It may seem like you have plenty of time to save, and that’s the key perk of starting now. Since retirement may still be decades away for many people in their 30s, you can maximize the benefit—namely compound growth—of that long time horizon.
Below is a snapshot of typical balances for this age group and steps you can take to boost your retirement savings.
The Median 401(k) Balance in Your 30s
The median 401(k) balance among those in their 30s is $78,857, according to January 2026 data from Empower, a digital personal finance and retirement planning platform with 19.5 million users. The median represents the middle point, so half of the individuals have a higher account balance and half have a lower balance
As seen in the chart below, this age group’s median balance is greater than younger workers (those in their 20s) and those who have already spent many years in retirement (those in their 80s). However, it lags the balances of older workers who are likely further along in their careers, meaning they have had more time to increase their retirement savings along with their earnings.

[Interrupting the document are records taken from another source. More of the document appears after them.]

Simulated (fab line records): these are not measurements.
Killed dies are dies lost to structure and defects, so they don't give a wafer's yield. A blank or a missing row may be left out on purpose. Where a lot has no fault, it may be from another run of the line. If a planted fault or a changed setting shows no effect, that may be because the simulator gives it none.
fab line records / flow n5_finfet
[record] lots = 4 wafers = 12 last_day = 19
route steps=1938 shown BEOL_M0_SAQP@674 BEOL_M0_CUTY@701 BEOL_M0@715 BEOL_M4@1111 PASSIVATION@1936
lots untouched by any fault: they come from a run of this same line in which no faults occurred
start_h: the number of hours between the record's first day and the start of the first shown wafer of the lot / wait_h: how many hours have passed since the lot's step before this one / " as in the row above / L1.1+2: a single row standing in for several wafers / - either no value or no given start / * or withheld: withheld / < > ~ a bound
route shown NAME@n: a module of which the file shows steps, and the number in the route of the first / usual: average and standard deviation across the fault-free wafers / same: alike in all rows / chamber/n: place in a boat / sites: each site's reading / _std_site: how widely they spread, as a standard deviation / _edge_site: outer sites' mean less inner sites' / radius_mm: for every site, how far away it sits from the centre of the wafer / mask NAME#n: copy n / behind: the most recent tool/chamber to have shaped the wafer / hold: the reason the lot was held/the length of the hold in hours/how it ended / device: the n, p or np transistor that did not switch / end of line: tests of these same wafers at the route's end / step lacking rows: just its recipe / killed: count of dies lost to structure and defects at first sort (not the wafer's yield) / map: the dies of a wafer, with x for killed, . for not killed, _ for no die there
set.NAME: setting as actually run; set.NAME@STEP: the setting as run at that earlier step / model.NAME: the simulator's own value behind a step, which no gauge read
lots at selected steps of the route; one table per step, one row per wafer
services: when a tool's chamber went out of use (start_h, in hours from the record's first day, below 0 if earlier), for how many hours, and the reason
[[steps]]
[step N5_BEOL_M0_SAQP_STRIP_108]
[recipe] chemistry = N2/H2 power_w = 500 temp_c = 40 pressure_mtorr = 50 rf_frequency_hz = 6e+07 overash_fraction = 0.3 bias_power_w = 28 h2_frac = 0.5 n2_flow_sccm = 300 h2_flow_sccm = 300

It’s also important to note that not all workers have access to a workplace retirement plan, and some may be saving through individual retirement accounts (IRAs) or other investment accounts. Though these individuals have retirement savings, they are not accounted for in the numbers below unless they have a 401(k) balance.
Why This Is Important
People in their 30s are balancing major financial priorities—from student loans to housing—while also trying to build retirement savings. Because retirement may still be decades away, even small increases in contributions now can have a large impact over time.
Do Other Retirement Benchmarks Show the Same Pattern?
Other retirement benchmarks show similar patterns, even if their dollar amounts vary. For example, financial services firms Fidelity and Vanguard provide information about 401(k) balances by age, though data for those in their 30s spans more than one age bracket.
That data is based solely on the accounts held within each of these platforms. In contrast, Empower’s data is comprehensive of all 401(k)s that a user links to its platform—including accounts from previous jobs that may be held elsewhere.
Still, reviewing the brokerage-specific data can provide additional context. Vanguard data shows both median and average 401(k) balances for people in their 30s based on 2024 data.
| Vanguard 401(k) Balances | ||
|---|---|---|
| Age | Median Balance | Average Balance |
| 25-34 | $16,255 | $42,640 |
| 35-44 | $39,958 | $103,552 |
Note that the median balance is often considered more indicative of the average person in the group, whereas mean averages are generally skewed higher due to individuals with exceptionally high balances.
Fidelity, meanwhile, only offers average balances, also based on 2024 data. Its age groups, however, are more tightly focused on ages 30-34 and 35-39.
| Fidelity 401(k) Balances | |
|---|---|
| Age | Average Balance |
| 30-34 | $45,700 |
| 35-39 | $73,200 |
“Nailing down retirement savings by age can be difficult because people may have money saved outside of 401(k)s and IRAs,” Fidelity’s report says. “But a look at 401(k) and IRA balances can give you a rough measure of how you are doing compared to your peers.”
Important
For 2026, the IRS allows workers under age 50 to contribute up to $24,500 annually to a 401(k).
4 Moves That Can Boost Your 401(k) Starting Now
So how much do you really need saved for retirement to consider yourself on track? Fidelity offers this guidance: “Aim to save at least 1x your salary by 30, 3x by 40, 6x by 50, 8x by 60, and 10x by 67.”
Here are some tips to boost your 401(k) so it will be ready for retirement when you are:
Pay down non-mortgage debt. “If you still have high-interest debt, you potentially may be earning 8% in your retirement account but paying 20% or more in credit card interest,” Empower’s report says.
Take advantage of free money. If your employer offers a 401(k) match or savings plan, try to contribute a high enough percentage so you can get the full amount of matching funds.
Ramp up contributions. If you get a pay raise, change the percentage of your income that’s contributed automatically to your workplace retirement plan before you get used to the additional take-home pay.
Follow a budget. Tracking your spending and making a budget can help you know what you’re spending and highlight places where you can trim your spending, freeing up extra cash to pay down debt or increase your retirement contributions.
Thanks to a longer time horizon, even modest increases to your 401(k) contributions in your 30s can make a significant difference in your financial preparation for retirement.
How Time Doubles Your Investment
The Rule of 72 is a simple formula that calculates roughly how long it’ll take for an investment to double in value, based on its rate of return, even without further contributions. The equation is:
Years to double = 72 / expected rate of return
To calculate the time period that an investment will double, divide 72 by the expected rate of return. For example, if you earn 6% per year on average, your investment will double in about 12 years. With an 8% annual return, it would take just 9 years to double.